To: Z Analyzer who wrote (1744)4/14/2000 2:00:00 PM
From: Tom Simpson  Respond to of 1989
 
But they got to win the vote, and would you vote for that?



To: Z Analyzer who wrote (1744)4/14/2000 8:16:00 PM
From: Tom Simpson  Read Replies (1) | Respond to of 1989
 
You missed my point I think Z.....when this deal popped at the end of March it gave you 77 bucks (.467 vrts + 5) for a 62 dollar stock, no collar necessary :o)

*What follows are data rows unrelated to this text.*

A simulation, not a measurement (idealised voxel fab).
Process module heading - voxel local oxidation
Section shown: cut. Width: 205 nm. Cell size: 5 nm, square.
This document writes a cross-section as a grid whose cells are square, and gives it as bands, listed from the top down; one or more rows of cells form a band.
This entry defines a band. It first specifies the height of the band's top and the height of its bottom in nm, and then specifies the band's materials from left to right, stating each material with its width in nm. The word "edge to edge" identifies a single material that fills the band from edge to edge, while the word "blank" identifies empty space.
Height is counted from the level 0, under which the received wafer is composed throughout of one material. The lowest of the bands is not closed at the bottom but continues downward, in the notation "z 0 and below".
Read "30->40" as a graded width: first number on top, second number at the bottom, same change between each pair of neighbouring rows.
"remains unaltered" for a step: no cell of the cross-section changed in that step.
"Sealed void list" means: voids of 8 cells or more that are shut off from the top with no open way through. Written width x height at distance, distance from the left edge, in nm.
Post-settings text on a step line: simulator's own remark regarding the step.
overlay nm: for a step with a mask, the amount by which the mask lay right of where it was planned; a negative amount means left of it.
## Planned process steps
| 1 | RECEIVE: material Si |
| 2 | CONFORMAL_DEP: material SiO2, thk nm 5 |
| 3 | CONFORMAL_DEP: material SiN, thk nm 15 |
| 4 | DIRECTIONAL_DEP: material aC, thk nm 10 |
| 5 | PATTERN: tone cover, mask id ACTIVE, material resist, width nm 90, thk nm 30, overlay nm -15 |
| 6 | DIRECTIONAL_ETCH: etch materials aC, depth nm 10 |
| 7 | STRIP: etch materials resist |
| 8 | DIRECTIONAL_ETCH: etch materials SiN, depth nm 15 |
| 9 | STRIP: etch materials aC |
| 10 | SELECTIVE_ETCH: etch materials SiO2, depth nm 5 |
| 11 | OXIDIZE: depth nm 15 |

At today's close the deal gives you 43 bucks (.467 vrts + 5) for a 39.50 dollar stock. The $15 premium has shrunk to $3.50. As the air goes out of the vrts balloon the deal premium gets squeezed and the deal loses all rationale. If vrts bottoms out in the 60-70 range, (and that looks more distinctly possible today than a couple of days ago, right?) the deal will go towards 32-38 range and the deal premium will essentially disappear. Most everyone's gains will have largely disappeared too leaving not much tax avoidance rationale either. Seagate will remain an "undervalued" company searching for some way to unlock shareholder value, but clearly, at these projected prices, the VRTS deal as structured ain't going to unlock diddly squat worth of SEG shareholder value.

It will be fascinating to watch, but for the life of me I just can't see where this pig is going to get its flying wings in this market. I mean look at it this way....once upon a time (2 weeks ago) VRTS ripped off 3 billion for its services as a tax free pipeline to SEG shareholders, and SL and company ripped off a couple billion for structuring a deal that delivered about 20 billion to SEG shareholders. But that 20 billion has since been transformed to a mere 10 billion or so. If this deal looked looked a bit tacky to institutions 2 weeks ago just what do we think it looks like now?

Of course the market could come roaring back and send VRTS back on up towards its $200 target price :o) But I don't think so.....there may not be blood in the streets yet but it is kind of smearing up the hallways.

If anyone knows why a rational fund manager SHOULD vote his SEG shares for this deal I would sure appreciate being educated in the matter.